Project Case: Microsoft Looking to Explore Film

Posted by Justin Grisanti on May 11, 2021

Disclaimer: This scenario is a case, all companies mentioned are based on fictional scenarios

Microsoft has decided to join the movie industry, and they are looking to work with me to help them understand the industry. My aim to help them decide the best way to move forward. After working countless hours on my code and creating visualizations, I think I figured out what they should do. Here is my process:

Step 1: Develop Questions

  • Question 1: Which studio, genre and director generated the most profit?

  • Question 2: Do audience ratings impact profit?

  • Question 3: What drives revenue for the top film franchises?

Step 2: Import the Data

I started by importing data provided by Flatiron School. The data here includes tables from imdb, Rotton Tomatoes, Box Office Mojo, and TheMovieDB. I also scraped a table showing revenue breakdown by franchise from Wikipedia. In all, the data I use comes from the following tables:

  • tn_budgets
  • imdb_title_basics
  • imdb_ratings
  • imdb_names
  • imdb_principals
  • bom_budgets
  • Wikipedia Table: List_of_highest-grossing_media_franchises

Step 3: Clean the Data

From there, I cleaned the data from each table using python and various methods from pandas. This process was tedious and took the most amount of time. However, this is the most important part because innacurate or incomplete data could mess with the effectiveness of my visualizations, or even my recommendations.

Step 4: Analyze Data

After I successfully cleaned the data, I started to analyze the data and perform joins using SQL. For each of the questions developed in Step 1, I created visualizations that could help me understand what recommendations I should make to Microsoft. Below are the visualizations that I have created:

Graph 1

Image 1 This graph shows which movie studios were able to generate the most profit.

Graph 2

Image 2 This graph shows which genre generated the most profit.

Graph 3

Image 3 This graph shows which directors were able to generate the most profit.

Graph 4

Image 4 This graph is a scatter plot that shows the relationship between film rating and profit generated. Points that are darker have more votes on imdb.

Graph 5

Image 5 This graph shows which the revenue breakdown for the top film franchises.

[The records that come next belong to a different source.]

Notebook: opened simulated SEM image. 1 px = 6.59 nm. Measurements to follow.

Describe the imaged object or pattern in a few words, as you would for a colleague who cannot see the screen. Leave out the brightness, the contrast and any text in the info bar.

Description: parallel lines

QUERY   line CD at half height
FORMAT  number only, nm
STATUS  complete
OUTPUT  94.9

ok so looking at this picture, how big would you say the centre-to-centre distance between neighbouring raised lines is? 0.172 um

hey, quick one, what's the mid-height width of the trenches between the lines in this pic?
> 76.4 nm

Step 5: Develop Conclusions

Question 1

From our three graphs related to question 1, we can determine the following: Walt Disney, Universal Studios, and Fox generate the most profit, followed by Warner Bros and Sony. From personal knowledge, these film studios tend to produce action-adventure franchises, as well as family-comedy movies. According to my ‘genres’ graph, Action, Adventure, and Comedy generate the most profit overall, which could be explained by the type of movies that these studios make. From the ‘directors’ graph, we can see the directors that generated the most profit, as well. Seven out of the ten directors create action/adventure movies, and the other three create family/comedy movies.

Question 2

When thinking about question 2, I wanted to see if profit was affected if a movie had poor ratings, or if higher ratings caused it to generate more profit. From my calculations, there was a .17 correlation coefficient between ratings and profit, which leads me to believe that movies can make profit even if they rate poorly. Looking at the graph, I see two things: 1. It seems that the best performing movies do tend to have higher ratings; 2. There seem to be an even distribution of movies that had a negative profit across good and bad ratings.

Question 3

From looking at this data, I discovered that box office numbers don’t tell the whole story. When looking at all of the revenue generated by all of the franchises in our data, box office sales accounted for 43% and merchandise sales accounted for 37%. This shows me that there is more to a film franchise than box office sales. There definitely is potential for other ways to bring in revenue.

Step 6: Business Recommendations

1. Create a franchise or reboot of action/adventure movies, or collection family-friendly movies. The careers of the top 10 directors overall revolve around these types of movies and they tend to bring in the most profit. I recommend looking to collaborate with one of these top directors to make films in these genres.

2. As ratings do not appear to be correlated to profit, I recommend spending more money on advertising, so we can draw people into theaters. Getting people interested in the franchise ‘brand’ itself is important for recurring franchise interest (see recommendation 3).

3. Focus on the merchantability of the movies. As shown in question 3, merchandise sales make up for a big chunk of franchise revenue. Making family-friendly movies or action movies could help promote sales of stuffed animals, action figures, or apparel.

Reflection

This task was my first large data science project, and while it was hard, it was also fun to learn as much as I did! It can feel difficult to know where to begin when given the freedom to decide for yourself. Persistence is key, and while I can’t know for certain if my recommendations would succeed, I do know that the data driving these assumptions was handled to the best of my ability.